Before we look at discretionary retirement savings plans, let’s first take a quick look at Social Security. The Social Security Administration announced a COLA adjustment from 2022 to 2023 of 8.7%, the largest increase in more than 40 years. This change will take effect in January of 2023 and will be well-received by retirees on fixed incomes, who are one of the groups most adversely affected by inflation.

There are several key changes for discretionary retirement savings. The contribution limit on individual retirement accounts (“IRAs”) increased from $6,000 to $6,500 (an 8.3% increase). Moreover, the contribution limit for employees who participate in 401(k), 403(b), and most 457 plans increased to $22,500 from $20,500 (a boost of 9.8%). For those who participate in a small business retirement plan, the amount individuals can contribute to their Simple IRAs increased to $15,500, up from $14,000 (a whopping 10.7% increase). In addition, the amount one can contribute to a SEP IRA increased to $66,000 for 2023, up from $61,000 (cannot exceed 25% of gross income). The “catch up” provision for savers over 50 years of age had some slight modifications as well. Participants in 401(k), 403(b) and 457 plans saw their “catch up” contribution increase to $7,500, up from $6,500. Simple IRA “catch up” contributions increased to $3,500, up from $3,000. The “catch up” provision for savers over 50 years of age did not change for Traditional and Roth IRAs, remaining at $1,000.

Getting into details a bit, we also saw substantial improvements in eligibility thresholds and “phase out” ranges (i.e., income levels at which either tax-deductibility or eligibility is reduced). As a reminder, there are two types of IRAs (i.e., traditional and Roth). Traditional IRA contributions can often be tax-deductible while Roth contributions cannot. Roth IRAs, however, are not subject to specific requirements on withdrawal timing, and withdrawals are not taxed. Therefore, required minimum distributions (“RMDs”) for traditional IRAs start in the year when taxpayers turn 72, while Roth IRAs have no such requirement. Eligibility for each IRA type depends on income (i.e., your “modified adjusted gross income” from one’s tax return). In summary, the income phaseout ranges for tax-deductibility of traditional IRAs in 2023 are as follows:

For single taxpayers covered by a workplace retirement plan, the phase-out range is increased to between $73,000 and $83,000, up from between $68,000 and $78,000.

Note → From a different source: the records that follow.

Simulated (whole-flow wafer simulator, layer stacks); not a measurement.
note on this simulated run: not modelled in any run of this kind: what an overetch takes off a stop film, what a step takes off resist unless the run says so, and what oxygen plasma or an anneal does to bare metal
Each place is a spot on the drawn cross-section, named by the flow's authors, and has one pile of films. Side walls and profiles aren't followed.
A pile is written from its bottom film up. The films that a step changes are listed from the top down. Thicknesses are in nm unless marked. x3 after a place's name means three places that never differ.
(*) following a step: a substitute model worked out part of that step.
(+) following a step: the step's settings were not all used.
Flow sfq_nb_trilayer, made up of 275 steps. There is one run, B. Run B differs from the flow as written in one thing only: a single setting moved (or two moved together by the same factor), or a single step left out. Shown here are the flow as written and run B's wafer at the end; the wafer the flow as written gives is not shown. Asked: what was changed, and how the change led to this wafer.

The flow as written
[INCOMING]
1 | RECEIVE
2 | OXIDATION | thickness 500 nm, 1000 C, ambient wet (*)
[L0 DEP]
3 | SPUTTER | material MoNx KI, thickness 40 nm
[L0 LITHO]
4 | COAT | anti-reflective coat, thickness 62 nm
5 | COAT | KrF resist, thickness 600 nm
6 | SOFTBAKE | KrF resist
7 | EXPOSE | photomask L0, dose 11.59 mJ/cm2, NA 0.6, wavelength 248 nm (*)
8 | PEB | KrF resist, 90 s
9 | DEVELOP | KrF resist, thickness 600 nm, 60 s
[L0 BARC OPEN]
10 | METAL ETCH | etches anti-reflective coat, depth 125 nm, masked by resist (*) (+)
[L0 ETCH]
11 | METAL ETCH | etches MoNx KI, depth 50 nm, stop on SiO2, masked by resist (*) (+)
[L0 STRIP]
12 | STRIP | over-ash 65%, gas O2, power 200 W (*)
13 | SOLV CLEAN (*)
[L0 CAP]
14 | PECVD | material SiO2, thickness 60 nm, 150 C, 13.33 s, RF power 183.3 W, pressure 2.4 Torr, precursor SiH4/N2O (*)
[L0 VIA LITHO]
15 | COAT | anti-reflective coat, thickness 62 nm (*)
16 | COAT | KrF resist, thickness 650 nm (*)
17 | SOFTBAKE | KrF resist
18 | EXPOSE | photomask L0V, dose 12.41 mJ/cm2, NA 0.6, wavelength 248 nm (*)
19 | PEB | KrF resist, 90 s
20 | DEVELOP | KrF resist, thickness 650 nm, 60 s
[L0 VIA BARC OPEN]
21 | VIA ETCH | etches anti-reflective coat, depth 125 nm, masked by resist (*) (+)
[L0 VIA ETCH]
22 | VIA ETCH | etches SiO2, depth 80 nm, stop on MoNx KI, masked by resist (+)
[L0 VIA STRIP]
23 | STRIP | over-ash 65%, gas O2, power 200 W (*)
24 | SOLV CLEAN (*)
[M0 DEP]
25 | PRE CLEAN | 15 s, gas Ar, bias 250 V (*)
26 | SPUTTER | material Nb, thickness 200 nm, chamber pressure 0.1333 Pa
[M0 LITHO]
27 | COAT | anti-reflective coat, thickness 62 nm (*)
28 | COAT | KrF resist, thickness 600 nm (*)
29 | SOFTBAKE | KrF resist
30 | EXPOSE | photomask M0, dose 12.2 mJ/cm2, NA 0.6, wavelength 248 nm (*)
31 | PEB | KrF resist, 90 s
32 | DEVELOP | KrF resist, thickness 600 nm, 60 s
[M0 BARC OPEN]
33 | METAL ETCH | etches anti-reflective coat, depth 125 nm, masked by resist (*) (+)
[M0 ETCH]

For married couples filing jointly, if the spouse making the IRA contribution is covered by a workplace retirement plan, the phase-out range is increased to between $116,000 and $136,000, up from between $109,000 and $129,000.

For an IRA contributor who is not covered by a workplace retirement plan and is married to someone who is covered, the phase-out range is increased to between $218,000 and $228,000, up from between $204,000 and $214,000.

Roth IRAs are never tax deductible, but there are income levels above which one can no longer contribute to a Roth IRA. The income phase-out range for taxpayers to be eligible for a Roth IRA contribution are as follows:

For singles and heads of household, the phase-out range is between $138,000-$153,000, which is up from $129,000-$144,000. 

For married couples filing jointly, the phase-out range is between $218,000-$228,000, which is up from $204,000-$214,000. 

Taking advantage of these increases can help reduce the amount of tax you pay and at the same time help you save for retirement.